How to Deal with an IRS Examiner

The IRS has the statutory right to examine your records. You are required by law to respond fully and accurately to IRS inquiries.  However, there are certain practices and approaches that can improve your chances of minimal cost.

  1. Remember that the agent's job is to generate revenue for the government.  Some agents are very personable.  Do not chat idly with the agent.  Maintain a cordial, yet distant relationship.
  2. The ideal workspace for the agent would be clean, isolated from the daily activity of your office, and civilized, but not too comfortable.
  3. Do not allow the agent to freely roam through your files.  You may be surprised how often they can trip over sensitive issues.  You should ask the agent to clear all documentation requests through designated personnel.
  4. If the agent asks you any questions about which you are the least bit concerned, you should tell the agent that you will have to get back to them.  You should then call us to review your concerns prior to answering.  However, try not to appear that you are hiding anything.

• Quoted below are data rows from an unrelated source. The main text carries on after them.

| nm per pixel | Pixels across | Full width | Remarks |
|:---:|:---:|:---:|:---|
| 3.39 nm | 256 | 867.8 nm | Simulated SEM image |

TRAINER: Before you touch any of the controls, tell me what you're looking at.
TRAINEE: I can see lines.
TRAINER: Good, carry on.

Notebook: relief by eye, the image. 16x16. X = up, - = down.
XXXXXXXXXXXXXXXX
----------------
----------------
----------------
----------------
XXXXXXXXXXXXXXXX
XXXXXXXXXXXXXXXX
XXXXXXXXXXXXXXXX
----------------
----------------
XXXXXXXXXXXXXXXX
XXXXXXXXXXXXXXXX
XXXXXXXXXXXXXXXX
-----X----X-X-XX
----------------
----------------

  5. Do not concede any issues.  It is possible that even issues that are "dead in the water" can be traded for less clear issues.
  6.  It may be necessary to appeal the agent's findings.  An agent will usually need to prepare a much more detailed report if the audit remains unagreed and goes to appeal.  They usually prefer to settle cases without expending this additional work.  This is another reason not to concede issues.